Thursday, January 17, 2008

FINDING MY VOICE

So, I call my blog “Confessions of a Sunday Morning Organist”, yet, the thought occurred to me that I rarely write anything about music. For as long as I can remember, music has been a part of my life, even long before I was able to play an instrument. My paternal grandfather and several of my cousins on that side of the family were always very musical. I recall after holiday meals there would always be a “picking and grinning” session, involving the singing of old hymns accompanied by guitar and mandolin, and sometimes keyboard, as I have a cousin who plays by ear. I suppose that is where I get a great deal of my talent.

Music, whether instrumental or vocal, has had a transforming impact on my life. When I was finally allowed to take music lessons, I finally found something I could do. I had no athletic abilities whatsoever—to be honest I don’t even know how to play any sports and to say that I have a working knowledge of any sport would be a stretch, to say the least. But music, it gave me a purpose. It gave me something to strive for, something to be proud of. Within a year and a half of taking piano lessons, I was substituting as organist at church, shortly after that, I was accompanying the high school chorus. To a child like me, who had never had anything for which to be proud, these were huge accomplishments. Going to college, I majored in music quite by accident, but what a great accident it has turned out to be for me.

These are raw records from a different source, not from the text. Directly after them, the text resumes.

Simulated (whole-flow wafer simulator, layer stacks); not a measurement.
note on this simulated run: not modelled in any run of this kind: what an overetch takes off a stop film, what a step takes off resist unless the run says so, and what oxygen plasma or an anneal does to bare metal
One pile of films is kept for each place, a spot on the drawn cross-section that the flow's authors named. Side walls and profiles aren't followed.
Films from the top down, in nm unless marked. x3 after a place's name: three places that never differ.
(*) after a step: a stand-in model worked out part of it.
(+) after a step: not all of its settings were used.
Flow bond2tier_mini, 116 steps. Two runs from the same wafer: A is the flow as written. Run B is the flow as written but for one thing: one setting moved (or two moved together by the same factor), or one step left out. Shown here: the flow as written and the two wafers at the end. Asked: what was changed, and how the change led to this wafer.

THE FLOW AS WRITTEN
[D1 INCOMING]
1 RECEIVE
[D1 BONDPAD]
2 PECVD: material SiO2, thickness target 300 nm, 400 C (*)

Here’s my confession: I will be the first to admit that I am not a perfect musician. I struggle with rhythm. I hit the occasional wrong note, but I’ve learned to let those minor things go. Often, nobody even notices those “mistakes” anyway. So, if they aren’t going to sweat over it, why should I? I am so blessed to be able to sit down and play the piano. Sometimes, if I’m feeling down, I’ll just sit down and play a hymn, usually “My Tribute”, which is my favorite hymn, and one of the few songs I can play completely from memory. Sometimes I can’t find the words to pray. Playing that favorite hymn completely lifts my spirits and is often more effective than a prayer.

Music has helped me find my “voice”, whether that “voice” is instrumental or vocal. I was a vocal major in college, but my first love will always be those 88 keys of the piano.

I am so very blessed to have been hired as church organist/pianist for my parish about a year and a half ago. It has been such an amazing experience for me. I continue to grow musically and to be challenged. There is no greater compliment than when a member of the congregation comes up to me thanking me for blessing them on a particular day with something I’ve played. I’m exactly where I’ve always wanted to be as a musician. I remember sitting in church with my grandmother as a ten year old dreaming of playing in church. I’m finally living my dream, and who wouldn’t want to be able to say that?

2 comments:

Mezzo with a Mission said...

There have never really ever been words to describe how music takes me somewhere else. Maybe it's because I have to totally focus on it to really be in the moment with the music, but I do know that when I'm in the midst of terrible strife, my music is the break. In church, it's the way I experience the love of God. Words aren't the same, although I'm good with language. Music is beyond language. Art enriches our lives in general, but music is in the spheres...

Anonymous said...

Just so you know, I still have a cassette tape you made for me years ago, and I do still have a cassette player I drag out on occasion. I will admit I have not listened to that tape in quite a while, but if I had dragged my stereo up from the basement when I needed a way to play Christmas music, I had already decided to put your tape among that music. The point of this blabbering is that your music has enriched my life too...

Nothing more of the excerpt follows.